Again and Again and Again
BH
Many years ago, the Dalai Lama reached out Eli Wiesel with the following question:
“Mr. Wiesel, your people were sent into exile over 2000 years ago, yet amazingly, you survived and are still here committed to your tradition.
My people just left our homeland. We are in exile.
Can you teach us how to survive?
How did you do it? How do you continue to do it?”
To my mind, the answer to the Dalai Lama’s question can be found the following directive from G-d, conveyed in one of Moses’s last sermons to the Jewish people:
“This day…I have set before you life and death, blessing and curse. You shall choose life, so that you and your offspring will live.”

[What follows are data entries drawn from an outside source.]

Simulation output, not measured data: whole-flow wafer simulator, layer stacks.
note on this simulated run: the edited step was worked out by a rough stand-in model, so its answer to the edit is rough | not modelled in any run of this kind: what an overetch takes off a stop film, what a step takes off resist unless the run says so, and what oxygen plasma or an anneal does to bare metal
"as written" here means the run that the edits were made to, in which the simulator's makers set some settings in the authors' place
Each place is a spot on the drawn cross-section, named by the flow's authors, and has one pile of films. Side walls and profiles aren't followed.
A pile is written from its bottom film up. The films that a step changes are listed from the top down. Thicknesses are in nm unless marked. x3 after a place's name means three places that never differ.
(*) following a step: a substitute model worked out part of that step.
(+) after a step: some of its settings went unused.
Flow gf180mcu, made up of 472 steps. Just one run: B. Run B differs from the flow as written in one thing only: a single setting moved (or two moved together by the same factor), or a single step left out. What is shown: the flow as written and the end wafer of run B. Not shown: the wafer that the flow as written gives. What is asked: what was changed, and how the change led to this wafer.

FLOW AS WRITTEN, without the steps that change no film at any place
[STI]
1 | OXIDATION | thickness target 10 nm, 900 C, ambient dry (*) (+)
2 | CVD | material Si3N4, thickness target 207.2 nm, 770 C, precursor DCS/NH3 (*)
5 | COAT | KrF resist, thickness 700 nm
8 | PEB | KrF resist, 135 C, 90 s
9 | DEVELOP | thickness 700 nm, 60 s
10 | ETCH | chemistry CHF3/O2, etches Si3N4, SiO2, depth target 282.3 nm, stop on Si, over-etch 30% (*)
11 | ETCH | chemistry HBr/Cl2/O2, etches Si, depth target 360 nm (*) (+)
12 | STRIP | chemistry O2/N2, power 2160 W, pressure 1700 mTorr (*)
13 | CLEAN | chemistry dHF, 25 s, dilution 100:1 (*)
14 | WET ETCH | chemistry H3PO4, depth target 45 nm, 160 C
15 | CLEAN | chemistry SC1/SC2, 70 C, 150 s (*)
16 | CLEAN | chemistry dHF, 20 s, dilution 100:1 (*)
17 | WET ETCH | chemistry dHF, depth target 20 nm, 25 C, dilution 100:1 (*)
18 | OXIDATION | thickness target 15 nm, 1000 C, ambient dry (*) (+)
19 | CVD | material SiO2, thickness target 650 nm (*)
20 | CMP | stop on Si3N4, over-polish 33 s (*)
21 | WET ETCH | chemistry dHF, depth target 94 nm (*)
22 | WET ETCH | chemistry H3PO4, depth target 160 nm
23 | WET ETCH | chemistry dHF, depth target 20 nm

But why does Moses need to add the imperative: “You shall choose life?”
If given the choice, who in their right mind would choose death over life?
Perhaps Moses was speaking to the future of the Jewish people, one which would be riddled with exiles and expulsions, Inquisitions and intifadas, Cossacks and concentration camps, and what he was really conveying to the Jewish people was G-d’s directive not simply to choose life over death, but to choose life in the face of death, again and again and again.
Never in our lifetime has this message been more pertinent.
In the aftermath of October 7, so many of us found ourselves flailing to make sense of the unthinkable.
After all, how is it humanly possible to process the depths of evil that was perpetrated by modern day Nazi’s upon their innocent targets, from toddlers to teenagers, from pregnant mothers to holocaust survivors.
And yet, when faced with the darkest period of our living memory, the reaction of the Jewish people the world over was simultaneous and immediate: Am Yisroel Chai.
The Jewish people live on forever!
Amidst the darkness and chaos, this single refrain kept ringing loud and clear.
Part anthem, part prayer, it was heard online and on the streets, from every corner of the Jewish community. In the face of death – we choose life!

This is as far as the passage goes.